2024/09/17

Taiwan Today

Taiwan Review

A new approach to parenting

April 01, 1985
The facilities enchant the kids, bring the parents into the play too.
The grandiosely named "World Trade Center" building stands on a corner of Jenai Road in one of Taipei's tonier neighborhoods. Though only 16 stories high, it is most impressive: a vaulting glass box with a sort of inverted ceramic staircase climbing down the sides. An institutional steel sculpture of interlocking rings stands outside in a small, raised garden. Inside, an airy, balcony-lined lobby beckons.

Mothers with children entering the World Trade Center are, obviously, not there for international commerce. Their concerns, rather, accompany them, each toddling in on two short legs to a unique "parent-child center" within.

On a Sunday afternoon, the center itself is a controlled bedlam. In one area, kids race about, scampering up and down ladders, leaping into what looks like a pool filled with orange-sized plastic balls. It is the fulfillment of a childhood dream—jumping like that and sinking into something that can't hurt. The balls are like deep piles of autumn leaves, or soft sand. Undoubtedly, only adulthood's dry self-restraint keeps their parents from jumping into the ball-pool too.

Established only last July, the Chin Tzu Kuan (Parent-Child Center) has been featured in local newspapers, magazines, and on public TV, receiving more coverage in the process than any other Hsin-I Foundation project.

"We need the publicity," admits the center's director, Yu Shu-fen. To offset expenses, including high monthly rent and maintenance, the center needs to attract a larger paying membership; it counts less than 2,000 at present.

Before last July, all center resources were strictly for adults. "We consider parents' education of top importance in connection with preschool kids," explained Chang Hsing-ju, Hsin-I Foundation director. "But then, if you provide a place where parents can be involved in the kids' learning—if parents keep learning, that's the most important thing for kids."

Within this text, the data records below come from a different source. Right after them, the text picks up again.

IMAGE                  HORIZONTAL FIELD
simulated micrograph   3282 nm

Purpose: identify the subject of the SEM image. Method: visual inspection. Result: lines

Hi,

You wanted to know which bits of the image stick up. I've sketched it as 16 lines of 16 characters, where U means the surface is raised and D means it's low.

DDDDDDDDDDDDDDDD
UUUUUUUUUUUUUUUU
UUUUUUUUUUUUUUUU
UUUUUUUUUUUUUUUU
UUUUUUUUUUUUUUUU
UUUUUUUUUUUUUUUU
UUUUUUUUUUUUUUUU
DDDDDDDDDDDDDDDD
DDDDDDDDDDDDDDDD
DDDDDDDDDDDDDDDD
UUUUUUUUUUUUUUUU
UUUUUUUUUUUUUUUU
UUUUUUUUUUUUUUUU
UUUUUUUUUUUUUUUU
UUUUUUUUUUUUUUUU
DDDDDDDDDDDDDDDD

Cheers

Known as the "Toy Library" when it first opened, the center does still have that, plus a children's library (books), and rooms for children's activities and classes. More than 300 different kinds of toys, many collected by Chang on trips abroad, can be borrowed from the toy library just like books.

The kid-pleasing, kid-proof environment was jointly designed by center director Yu Shu-fen—who has a master's in preschool education from the University of Missouri and a master's in library science from Queens College—and her husband, chairman of Tunghai University's Graduate School of Architecture.

"Children are most comfortable at home," Yu explained in a local Family magazine interview. "At home they learn language skills and gain experience. But the home is subject to the limitations of economics, the lack of playspace, and other factors. It can't offer children very organized, systematic training. The learning environment and toys at the Chin Tzu Kuan, on the other hand, are geared towards providing what's absent in the home."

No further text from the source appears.